The term of Capital Markets Authority tribunal chairman has been renewed, paving the way for the hearing and determination of a dispute pitting investment company Centum against two British brothers over the proposed buyout of plantations firm Rea Vipingo.
Jinaro Kipkemoi Kibet, whose term ended early this month, has been given a fresh three-year mandate by Treasury secretary Henry Rotich, according to a notice published on Friday. The renewal of his tenure means the tribunal – a quasi-judicial body that has powers similar to those of a High Court – now has quorum, allowing it to take up the dispute after months of stasis.
The tribunal met for the first time in late August and had set September 15 as the second mention date to confirm if it has quorum to proceed with hearing of the case. Another mention was set for October 6 to confirm whether all parties have filed their affidavits. The quorum for the tribunal comprises of a chairman and two members.
The tribunal had only two members when the Centum Rea Vipingo dispute was filed – the chairman and member George Karwenji Kibira – before Mr Rotich appointed two other members in July. But the appointment of Laila Macharia and financial consultant Karen Kandie as members could not unlock the impasse as the tribunal lacked a secretary.
The appointment of Jane Moraa Adogo as secretary to the tribunal completed the quorum needed to hear the multibillion-shilling takeover dispute.
Mr Kibet’s first appointment for a three-year tenure was handed by then acting Finance minister Njeru Githae effective September 1, 2011. His fresh mandate now sets the stage for resolution of the Rea Vipingo dispute.
Centum moved to the tribunal to oppose the planned takeover of sisal producer Rea Vipingo by the Robinow brothers — who already control 57.04 per cent of the sisal producer through Rea Trading Company. The investment firm argues that the offer by the Robinow brothers of Sh70 per share plus a conditional top-up of up to Sh15 per share from future disposal of the firm’s land violates takeover rules.

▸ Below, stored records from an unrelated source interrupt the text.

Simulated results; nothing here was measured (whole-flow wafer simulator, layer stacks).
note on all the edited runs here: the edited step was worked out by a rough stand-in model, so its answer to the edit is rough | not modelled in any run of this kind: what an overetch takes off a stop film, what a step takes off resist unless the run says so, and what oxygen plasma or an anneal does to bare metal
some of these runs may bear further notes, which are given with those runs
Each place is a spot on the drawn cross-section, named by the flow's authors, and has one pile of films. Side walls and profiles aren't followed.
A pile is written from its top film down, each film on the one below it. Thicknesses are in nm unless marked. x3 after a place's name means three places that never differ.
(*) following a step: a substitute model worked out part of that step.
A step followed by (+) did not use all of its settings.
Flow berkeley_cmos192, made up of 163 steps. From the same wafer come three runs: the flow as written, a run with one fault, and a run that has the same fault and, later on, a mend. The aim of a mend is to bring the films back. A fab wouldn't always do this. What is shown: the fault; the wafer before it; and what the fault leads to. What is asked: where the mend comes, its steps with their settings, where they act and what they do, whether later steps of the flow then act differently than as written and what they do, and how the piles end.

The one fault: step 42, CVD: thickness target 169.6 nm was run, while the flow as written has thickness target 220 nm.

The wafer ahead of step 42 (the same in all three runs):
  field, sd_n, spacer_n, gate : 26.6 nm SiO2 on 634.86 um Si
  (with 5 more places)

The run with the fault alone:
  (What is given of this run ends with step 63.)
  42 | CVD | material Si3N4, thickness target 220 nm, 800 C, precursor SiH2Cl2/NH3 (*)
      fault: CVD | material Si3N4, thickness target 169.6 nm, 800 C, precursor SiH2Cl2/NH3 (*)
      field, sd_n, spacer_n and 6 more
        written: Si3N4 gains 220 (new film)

Centum’s bid stands at Sh75 per share, with the firm already being a minority shareholder with a 4.9 per cent stake or 296,500 units of the agricultural firm’s stock.
The dispute filed with the tribunal is the climax of a bidding war that followed the Robinows’ initial offer last year to buy out other Rea Vipingo shareholders at Sh40 per share. Centum initially responded with a takeover offer of Sh50 per share, with the two rivals revising their offers upwards to the current levels.
Another aggressive bidder, Vania Investment Pool, was locked out of the acquisition when it tried to belatedly raise its buyout price to Sh80 in March from the initial Sh55 in December.